Star Trek Beyond is the funnest entry in the current reboot of the Star Trek film franchise. This isn’t much of an accomplishment, unfortunately, especially after the sensory overload and self-importance of J.J. Abrams’ Star Trek Into Darkness (2013). I mean, this is a movie where the universe is saved by a Beastie Boys song (a pretty ridiculous scene ruined by the film’s trailer), perhaps the silliest thing I’ve seen in a movie all year.
In theory, at least, this is fun. With moments such as these, and with the franchise being taken over, at least briefly, by Fast & Furious director Justin Lin, there’s been some questioning as to whether or not this is even a “real” Star Trek movie. As someone who’s never seen any of the original movies, nor any of the numerous TV shows, and is obviously not entrenched or attached to the fandom of Star Trek, I can’t say one way or another. However, Star Trek Beyond definitely is a movie that fully embraces the newer cinematic tendencies set in place by Abrams — meaning more action and a plot that, once it kicks in, never sits still.
So, while Lin’s film is more lighthearted than Abrams’ takes on the property, it’s still an occasionally exhausting and often incomprehensible sci-fi action picture. Lin, whose Fast & Furious entries thrive on the same theory of far-fetchedness and nonsense, is a logical choice for an undertaking of this sort. But there are flaws within the foundation Abrams put in place, issues that this new film simply can’t overcome. Namely, the film has no iconography of its own, instead leaning heavily on nostalgia. I know who Captain Kirk (Chris Pine), Spock (Zachary Quinto) and company are because they’ve been entrenched in pop culture for decades now. Because of this, the film sees no reason to build on these characters within this specific film. What’s used as excuses for characterization are sketched in (Kirk’s daddy issues and general ennui, Spock’s grappling with his own mortality) and simply generalized, existing within the screenplay as little more than window dressing or things to mark off a checklist.

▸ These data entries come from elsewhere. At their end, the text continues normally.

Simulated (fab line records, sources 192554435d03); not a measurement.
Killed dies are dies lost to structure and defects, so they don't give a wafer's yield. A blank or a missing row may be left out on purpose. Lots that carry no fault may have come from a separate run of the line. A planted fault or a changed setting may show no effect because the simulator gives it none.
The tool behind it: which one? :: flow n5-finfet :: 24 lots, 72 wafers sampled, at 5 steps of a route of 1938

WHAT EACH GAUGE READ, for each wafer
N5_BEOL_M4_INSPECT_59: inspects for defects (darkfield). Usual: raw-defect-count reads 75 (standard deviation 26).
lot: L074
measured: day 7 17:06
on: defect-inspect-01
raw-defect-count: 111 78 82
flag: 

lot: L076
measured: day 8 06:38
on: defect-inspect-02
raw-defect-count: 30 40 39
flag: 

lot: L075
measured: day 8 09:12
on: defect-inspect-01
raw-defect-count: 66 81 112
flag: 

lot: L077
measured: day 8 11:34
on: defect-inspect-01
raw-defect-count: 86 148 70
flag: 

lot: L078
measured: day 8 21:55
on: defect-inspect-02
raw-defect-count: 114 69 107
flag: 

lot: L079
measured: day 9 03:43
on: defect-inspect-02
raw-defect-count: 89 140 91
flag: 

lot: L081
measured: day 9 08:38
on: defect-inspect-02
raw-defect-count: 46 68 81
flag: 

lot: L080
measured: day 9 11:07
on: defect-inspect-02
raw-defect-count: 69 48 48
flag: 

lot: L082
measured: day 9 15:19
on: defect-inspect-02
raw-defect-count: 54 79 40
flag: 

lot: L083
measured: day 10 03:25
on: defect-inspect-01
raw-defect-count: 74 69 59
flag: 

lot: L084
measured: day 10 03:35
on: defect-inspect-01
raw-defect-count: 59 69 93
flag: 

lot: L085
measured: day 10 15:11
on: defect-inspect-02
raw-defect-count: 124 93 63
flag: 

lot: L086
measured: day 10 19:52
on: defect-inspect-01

This is to be expected, of course, since Beyond exists solely as a summer blockbuster spectacle. Lin and company have removed the crew from their starship, the Enterprise, and placed them on a rugged planet controlled by the warlord Krall (Idris Elba in ten pounds of makeup), who’s bent on destroying the Federation. As the film’s big set pieces roll out, some work better than others. Kirk riding around on a motorcycle is pretty goofy, though the bits set inside the wrecked Enterprise, which play around with physical space and angles, work better conceptually (the film obviously works best when practical effects are in use). However, it’s impossible to consistently tell what, exactly, is going on in any of these scenes. It’s just a mishmash of confusion and incoherency, a huge problem when these types of scenes are three-fourths of your film. It’s enough to make your eyes glaze over, though the mindlessness of Star Trek Beyond is at least playful. Despite the glossy sheen Lin puts on such an expensive movie, this is disposable entertainment and nothing else. Rated PG-13 for sequences of sci-fi action and violence.
Playing at Carmike 10, Carolina Cinemark, Epic of Hendersonville, Grail Moviehouse, Regal Biltmore Grande, UA Beaucatcher.